The coordinating committee representing Yugoslavia's 600 bank creditors agreed Friday to "explore the possibility" of multi-year refinancing for part of the country's $19.5 billion foreign debt.

The bank coordinating committee, headed by Manufacturers Hanover Trust, said the proposal would be considered, provided the multinational agencies, such as the International Monetary Fund and government creditors, "will be prepared to develop programs on a comparable basis."

Yugoslavia's request follows multi-year refinancing agreements by Mexico and Venezuela completed this month.

Mexico's creditors agreed to the deal because of the success of its International Monetary Fund readjustment program. Venezuela has no IMF program but the fund has approved the country's own internal measures.

Vladimir Klemencic, finance minister, led a Yugoslav delegation that met for two days with the committee in New York. "Further meetings remain to be scheduled following discussions between the Yugoslav delegation and their other creditors," an announcement said.

Yugoslavia has had two refinancing agreements with commercial banks. The first, in September 1983, was for $1.2 billion in short- and medium-term loans and included $600 million in new money.

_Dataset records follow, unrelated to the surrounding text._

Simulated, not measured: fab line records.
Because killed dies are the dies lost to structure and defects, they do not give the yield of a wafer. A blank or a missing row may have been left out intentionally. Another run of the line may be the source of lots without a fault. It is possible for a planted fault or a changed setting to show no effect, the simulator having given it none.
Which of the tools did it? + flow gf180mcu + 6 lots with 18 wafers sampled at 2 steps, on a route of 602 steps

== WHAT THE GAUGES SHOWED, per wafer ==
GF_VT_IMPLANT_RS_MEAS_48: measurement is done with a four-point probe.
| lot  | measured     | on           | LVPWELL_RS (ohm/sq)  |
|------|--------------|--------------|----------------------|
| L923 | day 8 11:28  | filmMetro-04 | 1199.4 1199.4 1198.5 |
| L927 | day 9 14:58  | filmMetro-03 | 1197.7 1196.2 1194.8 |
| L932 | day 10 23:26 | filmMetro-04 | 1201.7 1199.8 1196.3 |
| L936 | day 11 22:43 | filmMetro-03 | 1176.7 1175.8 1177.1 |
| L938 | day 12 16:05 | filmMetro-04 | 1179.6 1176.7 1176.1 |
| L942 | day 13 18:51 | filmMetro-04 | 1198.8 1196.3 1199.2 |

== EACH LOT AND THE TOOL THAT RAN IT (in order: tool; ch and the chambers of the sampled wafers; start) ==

In 1983 the country obtained a total of $4.2 billion from the IMF, the World Bank, the Bank for International Settlements and commercial banks.

In May, Yugoslavia signed another bank rescheduling agreement for $1.2 billion of 1984 maturities that included no new money requests.

Bankers said Yugoslavia has been in compliance with its IMF program and has made all interest payments on time.


Brazil has promised to cut food subsidies and tighten control of public spending in its latest letter of intent to the International Monetary Fund (IMF), which was published in Brazilian newspapers over the weekend.

The letter was delivered to the IMF in Washington Friday and was printed in full by Brazilian newspapers Saturday.

Brazil, the Third World's most indebted country with foreign borrowings close to $100 billion, is in the second year of a three-year funding program with the IMF. Late this month, the country is expected to begin talks with its commercial bank creditors on financing needs for 1985.

According to the newspaper reports, the government has undertaken to remove wheat subsidies by the end of the year.

The government also has promised to tighten state spending to generate a public sector surplus of 0.5 percent of gross domestic product (GDP) in 1984, compared with the 0.3 percent promised in a fifth letter signed in March.


Countries facing balance-of-payments problems have no alternative but to impose austerity measures and accept supervision from the International Monetary Fund, Portuguese Prime Minister Mario Soares said over the weekend.

The existing international system needs changing but, while it lasts, "there is no alternative to the fund and austerity," said Soares, who traveled to Brazil for a political meeting starting in Rio de Janeiro today.

Soares said Portugal had been forced to call in the IMF in 1978 and 1983.

In 1983, Portugal, which has foreign debts of some $11 billion, cut its balance of payments by half to $1.6 billion. But the price was an increased hardship for people whose standard of living was already low, he added.


Mozambique became the 148th member country of the World Bank during last week's 39th annual World Bank-IMF meeting.. At the same time, the African nation joined the bank's two affiliate organizations: the International Development Association, which makes concessionary loans, and the International Finance Corp., which makes loans to the private sector.

A former Portugese colony, Mozambique gained independence on June 25, 1975. It has a population of approximately 13.4 million people -- 95 percent of whom are black Africans -- and is growing at an annual rate of 2.6 percent. The World Bank estimates that the country's per capita gross domestic product about $230 a year.

Located on Africa's southeastern coast, Mozambique has a land area about the size of Spain and Italy combined. Its neighbors include South Africa to the south, Rhodesia to the west and Tanzania to the north.

The country's coastline -- about 1,600 miles along the Indian Ocean -- is interrupted by many rivers, making it one of the best potential developers of hydroelectricity in Africa, the bank reported. This power-producing capacity could ease expansion of the country's industries, as well as help supply nearby nations with electric power.

Mozambique's principal exports include cotton, sugar, cashew nuts, tea, copra and timber. It also derives revenue from handling the foreign trade of neighboring countries. Goods are shipped from these countries on rail lines that terminate at Mozambique's major ports.